Thailand's Prime Minister Yingluck Shinawatra arrives at parliament for a no-confidence vote in Bangkok November 28, 2013. [Photo/Agencies] |
The protests are all-too familiar in Thailand, which has seen eight years of on-off turmoil, from crippling street rallies to controversial judicial rulings and army intervention, each time with Thaksin at the centre of the tumult.
Despite fleeing into exile to dodge a jail sentence for abuse of power in 2008, billionaire former telecommunications mogul Thaksin has loomed large over Thai politics.
He won the support of the rural poor who voted him twice into office, in 2001 and 2005, before he was ousted in a 2006 coup. His supporters remain fiercely loyal to him and swept Yingluck to power in an election landslide in 2011.

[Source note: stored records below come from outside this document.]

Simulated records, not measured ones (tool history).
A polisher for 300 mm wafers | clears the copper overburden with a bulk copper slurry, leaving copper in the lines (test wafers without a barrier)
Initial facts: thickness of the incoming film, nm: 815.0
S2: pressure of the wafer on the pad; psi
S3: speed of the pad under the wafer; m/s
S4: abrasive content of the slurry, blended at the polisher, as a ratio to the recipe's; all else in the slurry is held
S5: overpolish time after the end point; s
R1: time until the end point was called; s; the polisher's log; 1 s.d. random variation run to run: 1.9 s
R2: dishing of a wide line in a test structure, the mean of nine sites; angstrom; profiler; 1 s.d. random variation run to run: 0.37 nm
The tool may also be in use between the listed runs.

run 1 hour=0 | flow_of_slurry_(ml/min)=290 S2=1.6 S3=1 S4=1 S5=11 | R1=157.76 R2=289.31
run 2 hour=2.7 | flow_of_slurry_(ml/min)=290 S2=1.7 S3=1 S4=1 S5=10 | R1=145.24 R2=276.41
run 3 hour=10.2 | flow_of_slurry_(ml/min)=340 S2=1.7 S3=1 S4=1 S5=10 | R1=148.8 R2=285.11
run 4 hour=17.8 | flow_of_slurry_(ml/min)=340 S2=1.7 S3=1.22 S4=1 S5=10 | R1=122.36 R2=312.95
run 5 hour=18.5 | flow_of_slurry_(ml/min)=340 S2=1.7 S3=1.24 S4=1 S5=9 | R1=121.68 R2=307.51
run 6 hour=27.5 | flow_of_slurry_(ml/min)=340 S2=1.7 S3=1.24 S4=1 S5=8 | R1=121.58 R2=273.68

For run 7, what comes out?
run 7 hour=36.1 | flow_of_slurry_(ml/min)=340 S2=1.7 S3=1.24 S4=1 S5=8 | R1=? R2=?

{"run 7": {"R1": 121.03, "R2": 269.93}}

Thaksin's opponents are fewer in number than his supporters but hold considerable power and influence, among them wealthy conservatives, top generals, bureaucrats, royalists and many members of the urban middle class.
Many of them see Thaksin as a corrupt, crony capitalist who manipulates the masses with populist handouts and is a threat to the monarchy, which he denies.
The anti-government campaign started last month after Yingluck's ruling Puea Thai Party tried to pass an amnesty bill that critics said was designed to absolve Thaksin of his 2008 graft conviction.
The protests, though peaceful, have raised fears of unrest. Anti-government protest leaders, from all sides, have a tradition in Thailand of trying to provoke a violent crackdown by the government to rob it of legitimacy.
Fearing clashes could erupt and further weaken her government, Yingluck said police would keep the peace.